Training a Language Model from Scratch (Part 2: FlashAttention and Device Memory)

In the previous blog post, I went over the basic building blocks of the language model: tokenization, embeddings, RoPE, attention, etc.

But if I zoom into the attention part, the previous post mostly treated it as a clean equation:

\[O = \operatorname{softmax}\left(\frac{QK^\top}{\sqrt{d}}\right)V\]

That is the right mathematical object, but it hides a systems question: what actually happens when the computer tries to run this equation?

This post is about that missing layer. Not just “what is attention?”, but why naive attention becomes memory-heavy, why softmax can be slower than the FLOP count makes it look, and why FlashAttention is such a nice algorithmic trick.
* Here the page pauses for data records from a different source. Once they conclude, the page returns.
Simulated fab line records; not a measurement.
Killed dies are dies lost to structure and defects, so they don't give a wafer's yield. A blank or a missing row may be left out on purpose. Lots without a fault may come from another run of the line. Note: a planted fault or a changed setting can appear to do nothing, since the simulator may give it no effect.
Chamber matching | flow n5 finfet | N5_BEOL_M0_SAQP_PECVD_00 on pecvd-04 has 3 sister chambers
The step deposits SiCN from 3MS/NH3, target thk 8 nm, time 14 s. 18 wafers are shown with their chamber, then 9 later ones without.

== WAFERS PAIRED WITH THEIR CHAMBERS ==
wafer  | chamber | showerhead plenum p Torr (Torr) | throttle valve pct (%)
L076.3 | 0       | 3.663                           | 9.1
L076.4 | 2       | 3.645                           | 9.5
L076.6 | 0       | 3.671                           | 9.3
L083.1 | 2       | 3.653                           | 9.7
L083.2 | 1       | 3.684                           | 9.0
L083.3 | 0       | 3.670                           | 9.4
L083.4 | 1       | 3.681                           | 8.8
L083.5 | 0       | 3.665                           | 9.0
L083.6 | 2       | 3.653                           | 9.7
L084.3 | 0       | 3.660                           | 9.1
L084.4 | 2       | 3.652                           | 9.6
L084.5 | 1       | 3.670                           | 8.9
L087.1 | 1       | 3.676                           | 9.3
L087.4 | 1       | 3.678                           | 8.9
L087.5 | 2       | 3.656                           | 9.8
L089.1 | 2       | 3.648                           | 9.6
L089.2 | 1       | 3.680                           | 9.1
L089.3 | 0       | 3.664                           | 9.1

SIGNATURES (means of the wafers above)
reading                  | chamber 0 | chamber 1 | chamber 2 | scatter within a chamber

The one-line story: FlashAttention does exact attention, but avoids writing the giant attention score/probability matrices to HBM. It streams over Q/K/V tiles, keeps the softmax statistics online, saves only the output and log-sum-exp, and recomputes what it needs during backward.

Profiling first

Some things we can observe from a profiling timeline:

Nsight-style profiling timeline for attention kernels

Profiling shows that attention is not only matmul. Softmax can take a meaningful part of the timeline even though its FLOP count is much smaller than the matmuls.

The first useful split is that “expensive” is not one word.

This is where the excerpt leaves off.